As the months accumulated, I, too, found myself slipping into their Zen-like ease. Even with regular phone calls and letters from my mother about Guru's latest news, like the Sri Chinmoy Peace Blossom site, a program to rename major
landmarks in Guru's honor, I received the reports from Jamaica with a newfound sense of distance. In laboring to restrain my thunderous longing for Oscar, I had managed to train my emotions to be muted and still, even those for Guru. The source of my life, the reason for my being, Guru, like all of my former attachments, was no longer something I actively missed.

One crisp morning, as I was about to depart for Barcelona, Lalita called with a desperate request, urging me to Paris. As an offering to France, Guru bestowed upon the French disciples the opportunity of arranging a free public concert for ten thousand people. From the raspy sound of her voice, I could tell she had been on the phone for hours. With the event only weeks away, she was staying at her father's apartment in Paris, transforming his study into a makeshift concert command center. Accommodations were arranged for me. I would be the guest of a new dynamic disciple named Josette, and the sooner I could arrive to help, the better. After all that Lalita had done for me, and the fact that I didn't really have a legitimate excuse with which to decline, I reported for duty.

Guru's public concerts, billed as the “Peace Concert with Sri Chinmoy,” were the supersized version of Guru's original humble lecture series from the early seventies. He was no longer content to play in classrooms and gymnasiums for small crowds; for Guru to perform, the venue needed to be impressive and the audience overflowing. Visiting Centers that had produced concerts to Guru's satisfaction received a boost in their standing. For the disciples of the Cologne Center in Germany, the first international Center successfully to
fill a concert hall with ten thousand, their rewards included many disciples receiving their official “spiritual names.” To outshine the Cologne Center, the stakes were raised. The British Centers booked Royal Albert Hall; the Australian Centers countered with the Sydney Opera House. Guru had recently scolded the French disciples for not adequately aspiring, and he offered them the chance to produce a concert for ten thousand in Paris as a boon to rekindle their weak inner lives. Lalita, although she no longer lived in Paris, raised her hand and gratefully thanked Guru, promising him the French would victoriously succeed. Uttam, a well-known composer of contemporary classical music, was the Parisian Center leader. An effete man who carefully guarded his delicate piano fingers, Uttam had discovered Guru through the music of the legendary guitarist John McLaughlin, when McLaughlin had been one of Guru's devoted disciples. Hailing from an aristocratic Parisian family, Uttam was more than pleased when the new crop of hungry disciples clamored to become more involved in Guru's mission. As Uttam's role became more of an honorary position, he gratefully watched from the sidelines, letting the others run around until exhausted.

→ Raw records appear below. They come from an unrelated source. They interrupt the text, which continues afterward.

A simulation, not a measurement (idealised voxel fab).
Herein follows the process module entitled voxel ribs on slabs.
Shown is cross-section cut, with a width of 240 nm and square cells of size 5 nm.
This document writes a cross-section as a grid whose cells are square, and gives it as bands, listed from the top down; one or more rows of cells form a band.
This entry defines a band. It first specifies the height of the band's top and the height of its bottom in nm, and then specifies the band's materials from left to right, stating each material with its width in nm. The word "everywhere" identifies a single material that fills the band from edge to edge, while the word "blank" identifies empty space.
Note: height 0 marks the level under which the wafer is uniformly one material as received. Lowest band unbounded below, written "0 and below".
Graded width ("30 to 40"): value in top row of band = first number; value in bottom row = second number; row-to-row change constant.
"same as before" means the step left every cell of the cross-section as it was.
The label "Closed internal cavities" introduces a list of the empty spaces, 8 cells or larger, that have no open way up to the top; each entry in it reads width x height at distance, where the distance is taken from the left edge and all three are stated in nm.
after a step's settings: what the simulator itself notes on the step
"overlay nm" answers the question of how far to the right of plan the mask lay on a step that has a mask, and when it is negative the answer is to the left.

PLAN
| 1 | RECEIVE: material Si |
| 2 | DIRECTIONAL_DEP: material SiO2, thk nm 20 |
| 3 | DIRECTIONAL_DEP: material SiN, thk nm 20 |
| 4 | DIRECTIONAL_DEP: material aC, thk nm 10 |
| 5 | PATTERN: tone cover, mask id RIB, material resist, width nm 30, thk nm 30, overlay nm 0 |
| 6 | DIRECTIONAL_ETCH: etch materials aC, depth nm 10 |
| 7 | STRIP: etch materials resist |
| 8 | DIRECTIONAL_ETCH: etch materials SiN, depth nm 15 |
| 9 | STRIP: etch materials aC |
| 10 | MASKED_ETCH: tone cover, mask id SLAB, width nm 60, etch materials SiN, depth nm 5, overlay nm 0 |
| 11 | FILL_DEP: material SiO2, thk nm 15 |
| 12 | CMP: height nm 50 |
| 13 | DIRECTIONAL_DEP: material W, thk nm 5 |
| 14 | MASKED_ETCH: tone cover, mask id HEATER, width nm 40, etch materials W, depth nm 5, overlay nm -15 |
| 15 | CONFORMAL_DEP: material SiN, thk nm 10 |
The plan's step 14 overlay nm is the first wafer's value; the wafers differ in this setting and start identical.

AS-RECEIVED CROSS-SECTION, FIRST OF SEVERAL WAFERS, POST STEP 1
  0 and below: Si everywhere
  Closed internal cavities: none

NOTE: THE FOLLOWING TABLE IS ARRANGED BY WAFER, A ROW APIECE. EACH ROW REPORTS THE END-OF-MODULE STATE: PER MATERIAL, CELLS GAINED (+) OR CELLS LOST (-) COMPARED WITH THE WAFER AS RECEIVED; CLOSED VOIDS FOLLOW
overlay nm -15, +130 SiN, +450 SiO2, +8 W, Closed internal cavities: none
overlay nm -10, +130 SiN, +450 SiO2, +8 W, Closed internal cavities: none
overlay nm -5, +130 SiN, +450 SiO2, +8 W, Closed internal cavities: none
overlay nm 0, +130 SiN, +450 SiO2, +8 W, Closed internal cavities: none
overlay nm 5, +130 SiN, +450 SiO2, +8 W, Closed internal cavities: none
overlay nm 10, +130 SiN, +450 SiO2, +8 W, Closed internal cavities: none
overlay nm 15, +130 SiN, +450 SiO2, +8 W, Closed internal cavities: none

When I arrived at the Center meeting in Paris, Uttam sat at the back of the room, using the wall as support, with his legs outstretched, while Lalita, from her seat closest to the shrine, read out the long list of volunteer duties required in planning for the mega-concert. I was expecting the disciples to be superenthusiastic, but I noticed not many people were signing up to accept tasks, and the time in between her calling out jobs and the responses grew ever longer. Finally
, when the volunteering completely stalled, Guillaume, a grasshopper-thin man with round oversized spectacles who worked as a chef, finally called out, “Pourquoi pas?” The whole meditation room, except Lalita, burst out in whistles and cheers.

With most slots left unfilled, I felt I needed to scribble my name in as many as I could. I figured it was high time that I started to work for Guru, and I hoped my lead would be contagious for the other disciples. It felt like for the majority of the one hundred Paris disciples, the once-in-a-lifetime opportunity of presenting Guru to ten thousand people in the largest, most prestigious concert hall in Paris, while très chic in theory, was an obtrusive, expensive reality that interrupted their daily Parisian rituals. If they weren't prepared to manifest the absolute Supreme, I felt obligated to pick up the slack. I crammed hundreds of leaflets inside a backpack and headed out to the metro station at Les Halles, a bustling district known for hip dining and endless nightlife.

“La Concert pour la Paix.” I smiled with leaflets in both of my outstretched hands.

Dressed in jeans, a purple cardigan, and reflective sunglasses, I might as well have had my head shaved with orange robes and a tambourine from the hostile reception I received. Pedestrians who saw me looped in elaborate circles to avoid me. Those who were too preoccupied to notice me until the leaflet appeared directly before them either shrugged me away with a turned shoulder or shooed me away with a flick of their hand. Passersby who felt either vague curiosity or pity snatched the Guru-blue rectangular paper with a central photo of Guru seated cross-legged holding a flute poised
upon his lips. Across the bottom half, in compact script, the date, time, and phone number urged an immediate call to reserve free tickets before they all disappeared.

“La Concert pour la Paix,” I announced joyously, like I was handing out free round-trip airline tickets.

After one second of inspection, the flyer was crumpled. Comments flew at me—some, luckily, I couldn't translate— ranging from lack of interest to visceral anger. People shouted at me about “la culte,” which easily translated; I knew Guru's Center had been placed on the French government's official list of cults. Many shoppers handed the flyer right back, indignantly. I nodded politely, understanding none of this was personal. As the afternoon sun was muted behind clouds, the nearest garbage pail overflowed with my flyers. When I took a moment to replenish my stack from my backpack, I found myself stranded in a sea of Guru-blue papers littering the sidewalk with Guru's holy form tread upon by thousands. The trail of flyers continued like a small river for a few blocks, until they eventually dried up.

In this city of millions, certainly there were at least ten thousand seekers who longed for the experience of an authentic spiritual master. Though Paris was a voluptuous mecca where the finest of everything was up for sale, a single evening focused on inner peace was not too much to ask. Since the concert was only a few weeks away, with my backpack still heavy with leaflets I prepared for my second round. I moved to the top of the metro stairs, aiming to hit the afternoon commuters.